Seems like most of the Ruby gains are related to memory usage.



I think these charts are more informative, especially for Rails apps: https://speed.yjit.org/

Ruby 3.2 and production-ready YJIT feel like a big deal as someone who has been in the Rails and Ruby ecosystem for 15 years.

Rails in particular has seemed to be very difficult to optimize for performance in Ruby, and YJIT seems to have done it.


> Seems like most of the Ruby gains are related to memory usage.

That would be a welcome addition, especially with Rails where you typically end up running your web app, background worker and action cable as separate processes. That's (3) running services each booting up your application to some degree.

Combine that with most apps using very little CPU and more and more memory, it's nice to be able to reduce memory when you can to optimize the machines you host things on. It always feels dirty having a server using 60% memory and 5% CPU.


Can those processes fork and save memory on duplicate pages? (I’m not a rails person)


Yes, COW was implemented a few versions ago and the garbage collector also supports it to avoid unnecessary copying.


I don’t have a ton of love for Python now that I’ve moved on to static typing but it’s hard for me to see myself choosing Ruby over Python for anything.

Python has gotten significantly faster, has static typing built in with an ecosystem of static typecheckers, and async is an ergonomic first class language feature - sure async can have rough edges but the 99.9% case is dead simple with no surprises.

Obviously packaging for Python is still a pain but I don’t see Ruby being better


Python improvements are on par with ruby, and ruby has a JIT, which means that upside fir real world improvement is much higher.
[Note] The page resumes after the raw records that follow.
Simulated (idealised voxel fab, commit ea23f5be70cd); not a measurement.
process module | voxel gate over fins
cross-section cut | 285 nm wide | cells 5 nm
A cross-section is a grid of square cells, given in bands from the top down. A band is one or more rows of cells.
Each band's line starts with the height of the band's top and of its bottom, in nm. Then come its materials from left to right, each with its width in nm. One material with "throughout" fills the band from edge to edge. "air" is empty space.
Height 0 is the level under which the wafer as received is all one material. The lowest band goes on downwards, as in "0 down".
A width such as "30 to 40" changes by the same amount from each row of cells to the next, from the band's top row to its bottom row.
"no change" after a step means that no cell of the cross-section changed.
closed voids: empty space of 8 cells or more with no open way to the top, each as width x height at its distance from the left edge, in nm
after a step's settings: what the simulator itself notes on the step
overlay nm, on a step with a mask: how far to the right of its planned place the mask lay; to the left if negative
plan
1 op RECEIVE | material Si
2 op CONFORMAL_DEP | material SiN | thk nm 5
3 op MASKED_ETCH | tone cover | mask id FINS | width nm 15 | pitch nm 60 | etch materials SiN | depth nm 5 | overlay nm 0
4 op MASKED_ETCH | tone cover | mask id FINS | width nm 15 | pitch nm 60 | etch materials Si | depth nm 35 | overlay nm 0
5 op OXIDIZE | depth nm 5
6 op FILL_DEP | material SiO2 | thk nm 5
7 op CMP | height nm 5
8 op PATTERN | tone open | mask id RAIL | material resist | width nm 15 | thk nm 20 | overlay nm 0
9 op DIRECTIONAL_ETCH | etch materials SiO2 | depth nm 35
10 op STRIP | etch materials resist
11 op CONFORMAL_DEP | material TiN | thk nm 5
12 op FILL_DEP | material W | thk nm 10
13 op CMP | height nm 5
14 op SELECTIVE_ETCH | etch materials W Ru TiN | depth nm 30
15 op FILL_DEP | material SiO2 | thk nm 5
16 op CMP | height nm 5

Python has no static typing. It has type annotations, which a few 3rd party static analysers such as mypy use. Ruby has had the same since 3.0 with rbs. The ecosystem may be less mature, but it exists, and Python's isn't necessarily perfect.

Python async is terrible. You have to colorize functions, opt out from a significant part of the ecosystem which either does not support async, or is very unstable, and completely relearn how to do debugging / performance measurement. Ruby has smth better since ruby 3.0, via the fiber scheduler, which supports running network related code asynchronously with *no changes or special function annotations*.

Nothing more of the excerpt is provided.